CFHT HOME RPM Installation and Administration


up: RPM Info next: RPM user's manual
This document contains information on downloading installation and configuration of the RPM Web Server. It also contains a note about log file structure and a typical list of related files.

Downloading

From the bottom up, the following things are required to build and run RPM:
  1. A unix machine on the internet. (Tested platforms include Linux 1.x and 2.x, HP/UX 9.0.x, SunOS 4.1.x, and Solaris 2.5)
  2. An installed and running Web server that understands the common gateway interface (CGI)
    or
    Have the standard inetd invoke RPM for you. (This is what we do at CFHT.)
  3. Precompiled RPM binary

Installation


Now you have to make a choice of running RPM as an independent HTTP server on its own port number, or, as a CGI script running under some other Web server. At CFHT, we run RPM in inetd mode on port 911. The binary is automatically installed in /usr/local/cfht/bin/ by the makefile, and /etc/inetd.conf needs to be manually set up to point there, as described below...

For running under `inetd'

You will have to add the following line to /etc/inetd.conf:
  rpm stream tcp nowait root /usr/local/bin/rpm /usr/local/bin/rpm
  
The file "rpm" should be a sym-link in the file system pointing to whatever version you want to run. Next, add this line to /etc/services:
  rpm             911/tcp                 # rpm http server	
  
Or set "911" to whatever port you want it to answer on. "80" is the standard HTTP port. Finally, send your inetd process the HUP signal so it re-reads its configuration files (or if desperate or lazy... reboot, and the changes will take effect for sure.) Typical URLs with this scheme will now look something like this:
  http://rpm.cfht.hawaii.edu:911/some.file.on.your.server.xyz

For running under another httpd as a CGI script

Copy the binary into your /cgi-bin directory, but rename the file to something that starts with "nph-". This little bit of filename magic tells the server not to attempt to parse RPM's headers, since it can handle all that itself. For example, install the file with
  cp httpserver-OSNAME /usr/local/httpd/cgi-bin/nph-rpm
Which would allow you to access files with RPM by accessing the virtual URL
  https://www.cfht.hawaii.edu/cgi-bin/nph-rpm/some.file.on.your.server.xyz

Configuration

The server should now run. But there are other features that can be controlled by editing the file /etc/rpm.conf:

A Note about Security

Anyone who connects to RPM has the ability to not only read files in the specified directories, but also to execute programs, write files, and delete files on your system. If you are not careful when setting up RPM, you can open yourself up to some very big security holes, so read this section carefully.
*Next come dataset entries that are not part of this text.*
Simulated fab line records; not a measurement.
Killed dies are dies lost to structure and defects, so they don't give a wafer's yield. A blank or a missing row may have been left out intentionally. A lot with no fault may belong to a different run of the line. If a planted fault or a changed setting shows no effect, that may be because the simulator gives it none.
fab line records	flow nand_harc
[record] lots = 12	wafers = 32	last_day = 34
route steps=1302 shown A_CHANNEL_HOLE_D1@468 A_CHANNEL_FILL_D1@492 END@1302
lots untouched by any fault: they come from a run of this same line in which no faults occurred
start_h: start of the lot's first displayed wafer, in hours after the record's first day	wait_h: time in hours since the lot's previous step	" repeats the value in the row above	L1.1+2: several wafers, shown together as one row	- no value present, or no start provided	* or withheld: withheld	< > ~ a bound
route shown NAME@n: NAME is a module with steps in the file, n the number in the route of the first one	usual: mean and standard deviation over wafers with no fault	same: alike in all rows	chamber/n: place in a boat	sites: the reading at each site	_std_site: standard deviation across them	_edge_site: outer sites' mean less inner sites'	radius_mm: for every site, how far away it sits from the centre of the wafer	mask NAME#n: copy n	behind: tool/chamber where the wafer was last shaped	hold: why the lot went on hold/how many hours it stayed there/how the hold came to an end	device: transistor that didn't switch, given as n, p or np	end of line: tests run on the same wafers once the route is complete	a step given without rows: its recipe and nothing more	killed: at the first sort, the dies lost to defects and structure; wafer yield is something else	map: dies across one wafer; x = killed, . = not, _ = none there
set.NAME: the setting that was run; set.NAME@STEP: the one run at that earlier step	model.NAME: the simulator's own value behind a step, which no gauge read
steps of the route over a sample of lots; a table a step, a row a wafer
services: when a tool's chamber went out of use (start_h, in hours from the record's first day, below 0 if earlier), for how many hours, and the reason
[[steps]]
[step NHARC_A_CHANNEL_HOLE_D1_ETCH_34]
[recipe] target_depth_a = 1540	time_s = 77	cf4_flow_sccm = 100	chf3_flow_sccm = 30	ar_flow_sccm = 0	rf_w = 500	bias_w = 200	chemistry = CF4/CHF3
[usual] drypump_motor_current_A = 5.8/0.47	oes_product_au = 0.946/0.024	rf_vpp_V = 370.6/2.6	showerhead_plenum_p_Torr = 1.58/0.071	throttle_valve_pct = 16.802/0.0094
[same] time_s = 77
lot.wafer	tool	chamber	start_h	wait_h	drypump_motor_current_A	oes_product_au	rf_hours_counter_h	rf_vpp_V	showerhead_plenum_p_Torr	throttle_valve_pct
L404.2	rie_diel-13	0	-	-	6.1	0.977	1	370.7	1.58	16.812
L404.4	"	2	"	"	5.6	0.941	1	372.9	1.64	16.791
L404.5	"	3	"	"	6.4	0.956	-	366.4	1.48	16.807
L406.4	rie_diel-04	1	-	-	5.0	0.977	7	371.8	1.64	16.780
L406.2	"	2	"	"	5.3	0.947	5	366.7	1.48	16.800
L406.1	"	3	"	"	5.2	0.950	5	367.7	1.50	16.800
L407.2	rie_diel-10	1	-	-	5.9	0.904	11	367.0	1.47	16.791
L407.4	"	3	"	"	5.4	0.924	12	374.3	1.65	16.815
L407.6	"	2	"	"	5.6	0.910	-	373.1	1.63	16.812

/etc/rpm.conf: the {MIME-TYPE ... } section

NOTE: Many useful defaults are already compiled into the server. You can probably skip to the next section and take the defaults to get started...

Use this to tell the server what kind of file something is according to its extension. Suppose you wanted to add "*.htm" as a valid extension for an HTML file. You would add:
  {MIME-TYPE
    ...
    htm = text/html
    ...
  }

/etc/rpm.conf: the {FEATURE ... } section

NOTE: The defaults built into the server for this section are probably good enough, so unless you want to experiment you can probably skip to the next section...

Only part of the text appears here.